The joint venture between CPB Contractors and HEB Construction building the 27-kilometre, four-lane highway updated its programme last year to include delays from those events, saying if the time impacts weren't approved by NZTA and the public-private partnership contractor, Wellington Gateway Partnership, then the April 2020 opening date could get pushed out further than anticipated, to August 2020.
The PPP contract has provisions for the contractor to seek relief if construction is hindered by events outside its control, subject to independent reviewer Aurecon New Zealand's approval. Those terms allow for an extension to the start date, or NZTA covering the change in costs.
NZTA senior manager project delivery Chris Hunt told BusinessDesk in an emailed statement the contractor sought relief for minor on-site delays as a result of the quake and flooding, which the government agency put to the independent reviewer.
"The independent assessment concluded that 20 additional days will be required to complete work on Transmission Gully as a result of these events," Hunt said. "The New Zealand Transport Agency has accepted this time extension."
NZTA valued the Transmission Gully assets and liabilities at $395.6 million as at June 30, 2017, up from $245 million a year earlier. The construction of the road, which traverses highly technical terrain, is estimated to cost $850 million, although the Crown agency anticipates $2.7 billion of total capital and operating expenditure to build and maintain the highway over 25 years.
The CPB HEB joint venture acknowledged the delays caused by the quakes and flooding last year, but said it had made good progress last summer, and monthly updates to WGP show it achieved "good productivities" in May and June, and wasn't hindered too much by winter rain.

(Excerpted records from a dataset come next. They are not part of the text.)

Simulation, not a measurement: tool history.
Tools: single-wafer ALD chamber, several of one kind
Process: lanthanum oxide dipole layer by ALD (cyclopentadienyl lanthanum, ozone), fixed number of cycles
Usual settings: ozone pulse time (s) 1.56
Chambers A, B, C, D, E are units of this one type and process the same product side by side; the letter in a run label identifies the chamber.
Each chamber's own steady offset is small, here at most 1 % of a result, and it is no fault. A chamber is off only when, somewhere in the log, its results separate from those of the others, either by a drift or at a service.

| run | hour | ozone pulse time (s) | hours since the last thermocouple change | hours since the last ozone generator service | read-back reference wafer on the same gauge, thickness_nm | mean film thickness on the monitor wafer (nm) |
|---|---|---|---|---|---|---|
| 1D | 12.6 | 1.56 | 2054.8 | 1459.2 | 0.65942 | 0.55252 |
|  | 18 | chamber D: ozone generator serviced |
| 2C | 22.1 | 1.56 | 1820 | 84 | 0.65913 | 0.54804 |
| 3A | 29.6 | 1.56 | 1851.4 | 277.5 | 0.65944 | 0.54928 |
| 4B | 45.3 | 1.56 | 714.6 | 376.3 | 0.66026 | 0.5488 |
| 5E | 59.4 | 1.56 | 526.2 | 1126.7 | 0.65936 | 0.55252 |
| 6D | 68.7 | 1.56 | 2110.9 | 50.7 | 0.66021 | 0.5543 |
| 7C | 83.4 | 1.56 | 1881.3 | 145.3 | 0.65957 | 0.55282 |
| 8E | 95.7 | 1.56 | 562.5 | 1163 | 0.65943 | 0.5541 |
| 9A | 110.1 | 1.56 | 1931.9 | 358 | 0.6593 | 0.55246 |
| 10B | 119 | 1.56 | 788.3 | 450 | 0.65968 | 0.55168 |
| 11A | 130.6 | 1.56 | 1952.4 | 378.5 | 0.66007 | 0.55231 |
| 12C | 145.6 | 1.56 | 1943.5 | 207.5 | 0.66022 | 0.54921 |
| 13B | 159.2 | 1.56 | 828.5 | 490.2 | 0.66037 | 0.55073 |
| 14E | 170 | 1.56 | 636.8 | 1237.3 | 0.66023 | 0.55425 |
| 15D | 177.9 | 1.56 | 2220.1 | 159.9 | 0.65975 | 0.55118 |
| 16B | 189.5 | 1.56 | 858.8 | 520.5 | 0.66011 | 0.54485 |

The project faced a separate setback last year when it found work to dispose of "unsuitable material, ground improvements, environmental controls, topsoils stripping and stockpiling" didn't appear to be "sufficiently allowed for in the consents", and needed new consents for an additional 3 million cubic metres of earthworks, which it's subsequently received.
That pace of building work started hitting its stride last year with project hours on a 12-month rolling total reaching 1.63 million in September, up from about 897,000 in November 2016.